Our material short-term and long-term cash requirements consist primarily of capital expenditures, payments of contractual obligations, dividends, share repurchases, income taxes and working capital obligations. If commodity prices increase, our working capital requirements may increase due to higher operating costs and negative settlements on our outstanding commodity derivative contracts. Funding for these requirements may be provided by any combination of our capital resources previously outlined.
As a result of the Great Western Acquisition, we paid $361 million on Great Western’s behalf to pay and discharge Great Western’s 12% senior secured notes due 2025, inclusive of unpaid accrued interest and a premium for early termination. Additionally, we paid $236 million on Great Western’s behalf to pay Great Western’s secured credit facility, inclusive of unpaid accrued interest. The termination of Great Western’s debt was funded through a combination of cash on hand and availability under our revolving credit facility.
Based on our current production forecast for 2023, we expect 2023 cash flows from operations to exceed our capital investments in crude oil and natural gas properties. In addition, based on our expected cash flows from operations, our cash and cash equivalents and availability under our revolving credit facility, we believe that we will have sufficient capital available to fund our planned activities through the 12-month period following the filing of this report. We also believe that we will have sufficient expected cash flows from operations to allow us to execute our capital return plan. Future repurchases of common stock or dividend payments will be subject to approval by our board of directors and will depend on our level of earnings, financial requirements, and other factors considered relevant by our board.
Our material long-term cash requirements relate to debt obligations and interest payments, commodity derivative contract liabilities, production taxes, operating and finance leases, asset retirement obligations and firm transportation and processing agreements included in Item 8. Financial Statements and Supplementary Data to our consolidated financial statements included elsewhere in this report.

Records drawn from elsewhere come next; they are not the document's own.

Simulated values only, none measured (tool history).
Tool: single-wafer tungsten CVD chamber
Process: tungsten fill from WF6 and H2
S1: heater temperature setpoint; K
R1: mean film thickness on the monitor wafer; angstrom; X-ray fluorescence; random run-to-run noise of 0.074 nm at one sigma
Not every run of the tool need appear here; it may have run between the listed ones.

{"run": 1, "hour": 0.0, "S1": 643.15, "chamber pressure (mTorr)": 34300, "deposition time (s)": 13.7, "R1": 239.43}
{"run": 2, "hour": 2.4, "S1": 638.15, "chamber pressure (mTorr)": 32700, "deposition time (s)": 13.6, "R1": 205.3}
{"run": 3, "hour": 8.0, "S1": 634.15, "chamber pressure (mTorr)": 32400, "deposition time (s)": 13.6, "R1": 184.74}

In October 2022, as part of the semi-annual redetermination of the borrowing base under our credit facility, the borrowing base increased from $3.0 billion to $3.5 billion, primarily due to the addition of the reserves acquired from Great Western; however, we maintained our elected commitment level of $1.5 billion. The revolving credit facility contains covenants customary for agreements of this type, with the most restrictive being certain financial tests on a quarterly basis. The financial tests, as defined per the revolving credit facility, include requirements (a) to maintain a minimum current ratio of 1.0:1.0 and (b) not exceed a maximum leverage ratio of 3.5:1.0. For purposes of the current ratio covenant, the revolving credit facility’s definition of total current assets, in addition to current assets as presented under U.S. GAAP, includes, among other things, unused commitments under the revolving credit facility and excludes the fair value of commodity derivative assets. Additionally, the current ratio covenant calculation allows us to exclude the fair value of commodity derivative liabilities and the current portion of our long-term debt and other short-term loans from the U.S. GAAP total current liabilities amount. Accordingly, the existence of a working capital deficit under U.S. GAAP is not necessarily indicative of a violation of the current ratio covenant. At December 31, 2022, we were in compliance with all covenants in the revolving credit facility with a current ratio of 1.5:1.0 and a leverage ratio of 0.5:1.0.
We expect to remain in compliance with the covenants under our credit facility and our Senior Notes throughout the 12-month period following the filing of this report.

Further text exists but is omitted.